[citation][nom]nexus9113[/nom]The biggest danger of a melt down is not the explosion of the containment chamber, but the possibility of the fuel becoming so hot that it burns through everything it comes into contact with, which will result in what is known as "China Syndrome", a slang term coined by US nuclear engineers meaning that the "rock" can get so hot when unchecked it could melt straight through the planet to China if it didn't hit any cooling material. The issue with that situation is that it is highly likely the "rock" would hit an underground source of water before it got to the other side, instantly vaporizing all the liquid into extremely high temperature steam, increasing the pressure in that pocket exponentially, and creating an explosion of contaminated steam that would jet into the air like an explosion, destroying the area around the meltdown, contaminating the atmosphere, and distributing fallout for an incredible distance (Chernobyl was literally felt around the world to some degree).[/citation]
As, CJL already stated, nothing of what you said has any reality to it.
Molten fuel rod assemblies, while extremely hot and completely unable to melt though the containment shield, simply takes far too much energy. The idea that it would then continue on through the rock surface below is just pure fantasy.

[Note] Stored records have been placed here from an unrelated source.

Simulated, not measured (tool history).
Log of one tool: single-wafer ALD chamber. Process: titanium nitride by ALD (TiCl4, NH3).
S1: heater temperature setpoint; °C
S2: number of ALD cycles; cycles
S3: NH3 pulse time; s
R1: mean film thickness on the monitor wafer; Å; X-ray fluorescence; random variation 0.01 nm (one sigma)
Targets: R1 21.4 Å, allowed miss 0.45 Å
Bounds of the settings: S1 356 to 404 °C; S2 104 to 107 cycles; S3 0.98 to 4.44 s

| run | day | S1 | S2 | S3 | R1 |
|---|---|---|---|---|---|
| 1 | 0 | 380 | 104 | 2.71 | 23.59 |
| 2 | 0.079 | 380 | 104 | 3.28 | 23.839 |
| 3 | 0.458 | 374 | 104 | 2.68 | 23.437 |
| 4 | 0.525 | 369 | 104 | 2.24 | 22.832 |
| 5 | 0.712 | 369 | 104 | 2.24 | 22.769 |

Chernobyl was an EXPLOSION. There was no containment shield and the reactor was opened to the environment. Steam and pressure vented a significant amount of radio-nucleotides into the air which was carried downwind. This is not a very likely scenario in Japan as their NPPs have containment shields.
To date, there has only been one real world test of a containment shield and that was 3 Mile Island, and it performed spectacularly well. A full scale meltdown and the molten fuel assemblies were unable to breach the containment shield.